Originally hailing from Alabama, the Brooks Family made their way to Indian Territory, via Texas in 1890. The head of the family in Oklahoma was Willis Brooks, Jr. who had been born to Willis and Louisa Jane “Jenny” Brooks on April 3, 1854, in the hill country of Lawrence County, Alabama.

Willis Jr. had four brothers; John, the eldest, Gaines, Mack, and Henry, the youngest. During the Civil War, the Brooks family joined the Confederacy, although many of their neighbors remained loyal to the Union. For this, their neighbors were called “Tories” by the rebels. Willis Brooks, Sr. attempted to enlist in the Confederate Army, but he was rejected due to his age. He did, however, become a saddle maker that was attached to a rebel cavalry in 1863. When Willis returned home he learned that a “Tory” had been annoying his wife, Louisa Jane “Jenny”, a half-breed Cherokee, who was nearly 20 years younger than her husband. Sometime within the next few days, Willis found the man and killed him, but his friends soon retaliated. Willis was shot dead in front of his house and then, a few days after his funeral, John was killed while working in a field. Mrs. Brooks witnessed the first event and she claimed that seven or eight men were responsible. She then had her sons avenge their father and brother. By late 1883, the Brooks brothers had killed the last of seven known men who had murdered their father. Though their revenge was seemingly complete, the Brooks’ continued to harass some of their neighbors.

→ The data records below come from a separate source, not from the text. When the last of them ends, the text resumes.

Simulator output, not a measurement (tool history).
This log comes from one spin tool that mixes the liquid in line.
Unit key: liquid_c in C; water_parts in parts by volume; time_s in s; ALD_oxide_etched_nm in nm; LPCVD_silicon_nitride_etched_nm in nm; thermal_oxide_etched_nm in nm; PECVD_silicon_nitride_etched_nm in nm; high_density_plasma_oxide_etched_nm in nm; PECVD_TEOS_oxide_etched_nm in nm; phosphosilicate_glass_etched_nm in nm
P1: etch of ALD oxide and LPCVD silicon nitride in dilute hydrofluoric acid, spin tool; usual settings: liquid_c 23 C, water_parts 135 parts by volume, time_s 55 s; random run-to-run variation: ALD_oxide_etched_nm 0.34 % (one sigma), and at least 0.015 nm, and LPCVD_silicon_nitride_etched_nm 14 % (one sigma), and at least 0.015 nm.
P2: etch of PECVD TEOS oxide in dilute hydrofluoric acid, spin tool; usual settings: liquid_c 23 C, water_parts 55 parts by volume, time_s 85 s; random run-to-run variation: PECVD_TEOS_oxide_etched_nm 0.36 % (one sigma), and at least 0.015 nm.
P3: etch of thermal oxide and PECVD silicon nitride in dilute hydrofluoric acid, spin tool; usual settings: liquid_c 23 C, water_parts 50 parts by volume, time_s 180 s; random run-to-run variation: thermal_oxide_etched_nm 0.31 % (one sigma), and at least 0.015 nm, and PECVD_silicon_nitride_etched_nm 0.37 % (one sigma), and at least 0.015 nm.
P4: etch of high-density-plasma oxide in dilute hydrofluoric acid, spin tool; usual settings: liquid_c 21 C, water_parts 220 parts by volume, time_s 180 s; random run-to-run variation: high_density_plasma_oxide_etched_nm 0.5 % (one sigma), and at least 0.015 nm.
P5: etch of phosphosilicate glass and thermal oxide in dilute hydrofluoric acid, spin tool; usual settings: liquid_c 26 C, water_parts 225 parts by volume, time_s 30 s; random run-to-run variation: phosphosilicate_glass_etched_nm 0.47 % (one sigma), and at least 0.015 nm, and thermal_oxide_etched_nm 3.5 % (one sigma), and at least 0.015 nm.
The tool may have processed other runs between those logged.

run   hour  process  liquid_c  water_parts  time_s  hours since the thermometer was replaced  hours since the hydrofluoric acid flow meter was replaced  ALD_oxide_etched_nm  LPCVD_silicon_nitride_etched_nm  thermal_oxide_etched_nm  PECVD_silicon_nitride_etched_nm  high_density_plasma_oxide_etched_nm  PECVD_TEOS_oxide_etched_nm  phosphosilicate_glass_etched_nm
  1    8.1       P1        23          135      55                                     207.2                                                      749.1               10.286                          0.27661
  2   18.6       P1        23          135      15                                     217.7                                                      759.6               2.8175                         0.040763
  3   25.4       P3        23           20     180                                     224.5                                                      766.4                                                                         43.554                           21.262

Before long, Sheriff Alex Heflin had had enough and on April 14, 1884, he deputized several men and attempted to make several arrests in the Brooks family. However, a gunfight broke out, in which one member of Sheriff Heflin’s posse, a man named Phillips, was killed. Gaines Brooks was also killed and his younger brother Henry was hit in one of his legs. Part of Henry’s leg required amputation and he became known as “Peg Leg” Brooks.

Afterward, what remained of the Brooks family then moved west, settling in Cooke County, Texas in 1883. In 1890; they moved again, this time, to the Chickasaw Nation in Indian Territory. Four years later, Willis moved them again, finally settling in Dogtown which was about 25 miles west of Eufaula, in the Creek Nation. The area of the Dogtown Settlement was a lush, lawless country between the North Canadian and South Canadian Rivers. There, the family prospered as farmers and ranchers.

Somewhere along the line Willis married and would have six sons and at least two daughters; Thomas, Clifton, John, Earl, Marion, Willis III, Francis, and Lela. When she was old enough, Francis married Columbus Windfield “Sam” Baker, who was also from Alabama and would support the Brooks family in their dispute with the McFarlands. Together Sam and Francis had several children, one of whom was named Bill.

McFarland Faction

Not as large as the Brooks Family, the McFarlands also had an unsavory reputation before their arrival in Oklahoma. Jim McFarland, the leader, was said to have been a murderous cattle rustler in Kentucky. He too settled near Dogtown, about four miles north of the Brooks’ ranch. There, he married a Creek woman named Sarah Watson.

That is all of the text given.